KANSAS CITY – Several weeks ago while cooling my heels at a very quiet airport in the Southern US for several hours waiting for my flight home to O’Hare International Airport in Chicago during one of several Arctic cold spells we’ve suffered through this year, it approached lunch time. So, I picked up a pre-packaged chicken salad croissant and a Diet Pepsi without looking at their prices and brought them to the payment counter. Another man was behind me with a sandwich and a beverage. When the clerk told me the total was $9.97, the man standing behind me and I quickly glanced at each other in disbelief, rolled our eyes…but I paid for both at this near-vacant food stand in silence and then meekly walked away.

While staring at this sandwich, (which was good, by the way) in disbelief regarding its price tag while unwinding a ton of cling wrap from it at the same time, my mind traveled back to the old Road Warrior days when I traveled quite a bit for business. Back then, many, if not all, of the major airlines offered hot meals on board, for breakfast, lunch or dinner. The food was included in the cost of the ticket. In those days, you had a choice for the main entrée for each meal, however, I often refused food as my flights were generally short and I often times had lunch scheduled with a client or dinner with my wife once I got home.

Back in the mid-1980s, I once worked with a chef on occasion who headed up United Airline’s inflight kitchen in Chicago, during the annual New Products Contests while at my first food-trade magazine job. The chef was one of three judges for several years in that publication’s annual foodservice contests. European -trained and educated, he was a superb chef and he also managed the kitchen for a major white table-cloth restaurant in Chicago’s Loop along the Chicago River.
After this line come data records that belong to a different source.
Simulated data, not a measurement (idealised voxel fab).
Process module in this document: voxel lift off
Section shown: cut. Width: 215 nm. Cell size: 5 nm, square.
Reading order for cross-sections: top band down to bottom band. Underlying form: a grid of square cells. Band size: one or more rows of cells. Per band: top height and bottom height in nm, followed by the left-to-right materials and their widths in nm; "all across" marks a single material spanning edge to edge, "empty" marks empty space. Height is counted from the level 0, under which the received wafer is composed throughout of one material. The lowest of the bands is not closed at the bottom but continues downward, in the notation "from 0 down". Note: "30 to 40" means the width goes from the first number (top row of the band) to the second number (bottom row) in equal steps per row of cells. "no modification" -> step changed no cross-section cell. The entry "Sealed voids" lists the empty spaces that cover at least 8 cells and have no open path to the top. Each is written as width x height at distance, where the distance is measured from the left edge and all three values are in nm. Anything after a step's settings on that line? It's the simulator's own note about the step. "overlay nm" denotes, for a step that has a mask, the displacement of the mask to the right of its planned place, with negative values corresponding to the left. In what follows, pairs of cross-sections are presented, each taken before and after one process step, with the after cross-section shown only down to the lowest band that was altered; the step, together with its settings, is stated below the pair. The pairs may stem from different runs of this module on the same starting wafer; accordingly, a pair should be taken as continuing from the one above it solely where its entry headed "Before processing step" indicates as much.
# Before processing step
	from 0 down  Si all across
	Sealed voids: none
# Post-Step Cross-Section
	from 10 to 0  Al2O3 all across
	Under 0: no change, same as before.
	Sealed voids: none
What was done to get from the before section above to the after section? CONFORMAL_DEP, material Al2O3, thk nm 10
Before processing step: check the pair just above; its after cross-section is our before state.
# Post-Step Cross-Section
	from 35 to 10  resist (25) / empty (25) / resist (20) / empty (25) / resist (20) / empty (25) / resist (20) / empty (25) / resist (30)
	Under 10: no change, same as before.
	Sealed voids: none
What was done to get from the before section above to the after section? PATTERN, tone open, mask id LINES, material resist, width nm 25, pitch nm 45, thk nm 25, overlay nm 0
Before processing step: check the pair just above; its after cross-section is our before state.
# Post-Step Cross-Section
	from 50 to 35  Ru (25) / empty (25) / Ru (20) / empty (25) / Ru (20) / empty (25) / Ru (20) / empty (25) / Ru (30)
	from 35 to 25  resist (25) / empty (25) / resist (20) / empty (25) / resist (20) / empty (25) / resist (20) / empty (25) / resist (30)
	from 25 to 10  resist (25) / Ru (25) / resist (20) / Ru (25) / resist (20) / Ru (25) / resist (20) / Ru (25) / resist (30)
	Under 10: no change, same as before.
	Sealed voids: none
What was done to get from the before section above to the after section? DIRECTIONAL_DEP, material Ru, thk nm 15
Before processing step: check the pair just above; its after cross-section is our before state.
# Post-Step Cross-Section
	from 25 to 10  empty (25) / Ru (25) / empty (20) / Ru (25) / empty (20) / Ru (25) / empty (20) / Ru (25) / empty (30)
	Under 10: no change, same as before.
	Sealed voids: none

In those days, I flew United quite a bit and although I can’t remember the specifics it seems to me we usually had choices between red meat, poultry and fish for lunch and dinner — plus several choices of entrées for breakfast. I remember the food being very good, those few times I imbibed. I also remember that the only time in my life I ever ate turtle soup was during a very turbulent United flight to Philadelphia; it was good soup yet indescribable.

I don’t know how the flight attendants (most were very young stewardesses back in those days) did it. Serving piping-hot meals while bouncing through the air at 32,000 feet during crowded, sometimes turbulent flights was no easy chore. But they always did it in style and with a smile.

But as the years passed, such on-board meals during domestic flights in business class became a thing of the past. Hot entrées gave way to pre-made cold sandwiches on many airlines and then pre-made sandwiches gave way to small packages of pretzels or cookies for several years — and eventually this gave way to only your choice of beverages. Later on, some domestic flights began offering food again for an extra fee. It appears passengers flying first-class are still served food on some airlines, but I never flew first-class in my life.

These days, it appears hungry passengers (other than first-class or international passengers) either bring their food from home or buy food to take on their flight from a store or restaurant at the airport. I always seem to sit in front of someone who has a large paper bag with food and their bag opens and closes repeatedly making loud, crackling noises throughout the entire flight.

To make matters worse, once upon a time, most hotels either had their own restaurant or were built within walking distance to one or several QSRs or family-style restaurants. Some towns I’ve visited on business only had a Pizza Hut or a buffet restaurant. These days, particularly while visiting meat or poultry plants in remote parts of the country, it is not uncommon to stay at a hotel that doesn’t have a restaurant or restaurants nearby. As a result, particularly at the end of a very long day of travel, I have had my share of vending machine meals (i.e., M&M’s with peanuts or a package of cookies washed down by a soda).

I would think that if an enterprising entrepreneur could develop a line of food (sandwiches, self-heating entrées, etc.) for airline passengers that are affordable, portable and taste good, he or she would have a gold-mine business. I’d like to see beef, poultry and pork offerings…but kept simple. Such fare could be sold at airports, eaten on board during a flight or even in a hotel – if in a pinch.

Until then, I will keep my current travel routine — avoid food until after I land and collect my baggage. But I guarantee you — should someone develop this suggested line of portable airline food, I’ll be one of the first in line to give it a try.